Lead premiums dropped for a second month in Europe as battery demand slowed, according to three traders with direct knowledge of the market.
The fee for lead at Rotterdam is $72.50 a metric ton, the midpoint of estimates provided by the three traders, who asked not to be identified because they’re not authorized to speak to the media. The fee is added to the price of metal for immediate delivery on the London Metal Exchange. It was $80 a ton in February and $90 a ton in January.
“The lead market is seasonally moving into a weaker period,” Leon Westgate, an analyst at Standard Bank Plc in London, said by phone today. “It happens every year.”
Lead prices have dropped 6.7 percent this year on the LME. Lead-acid batteries account for 85 percent of global demand, according to CHR Metals Ltd., a lead and zinc consulting company in Godalming, England. Downward pressure is developing in the physical market, Duncan Hobbs, an analyst at Macquarie Group Ltd., said at Metal Bulletin’s conference in Istanbul yesterday.
The premium is for lead that is of 99.97 percent purity, and doesn’t include delivery costs. For metal that is 99.99 percent pure, used in radiation shields, the premium is 190 euros ($246) a ton, according to three other traders with direct knowledge of the market. That includes delivery costs in Europe.

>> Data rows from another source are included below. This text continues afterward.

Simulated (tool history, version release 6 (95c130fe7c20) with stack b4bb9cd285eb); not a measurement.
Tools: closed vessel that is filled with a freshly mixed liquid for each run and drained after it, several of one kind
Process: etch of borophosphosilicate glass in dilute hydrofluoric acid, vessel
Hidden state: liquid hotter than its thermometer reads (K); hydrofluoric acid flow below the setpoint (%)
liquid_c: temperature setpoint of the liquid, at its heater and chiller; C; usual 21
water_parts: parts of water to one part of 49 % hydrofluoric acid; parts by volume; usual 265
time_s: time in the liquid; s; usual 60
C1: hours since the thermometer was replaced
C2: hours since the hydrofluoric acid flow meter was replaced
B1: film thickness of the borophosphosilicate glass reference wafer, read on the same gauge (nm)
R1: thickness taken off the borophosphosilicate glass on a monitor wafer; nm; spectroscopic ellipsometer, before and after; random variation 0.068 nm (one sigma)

Glencore International Plc resumed output at its Portovesme lead smelter on the Italian island of Sardinia, a person familiar with the matter said last month. Deliveries are expected to start in April and production this year will be about 60,000 tons, the person said this week.
Premiums are the midpoint of estimates. For Rotterdam, the range was $55 to $90 a ton, compared with $70 to $90 a ton in February and $80 to $100 in January. The range for the 99.99 percent purity lead was 180 euros to 200 euros.
Lead stockpiles in LME-tracked warehouses in Europe are up 2.6 percent this month, data showed today. Antwerp, the world’s biggest LME lead repository, holds 54 percent of inventory in the region. About 90 percent of stockpiles at the location await delivery. The Dutch port of Vlissingen holds 37 percent of European lead stockpiles.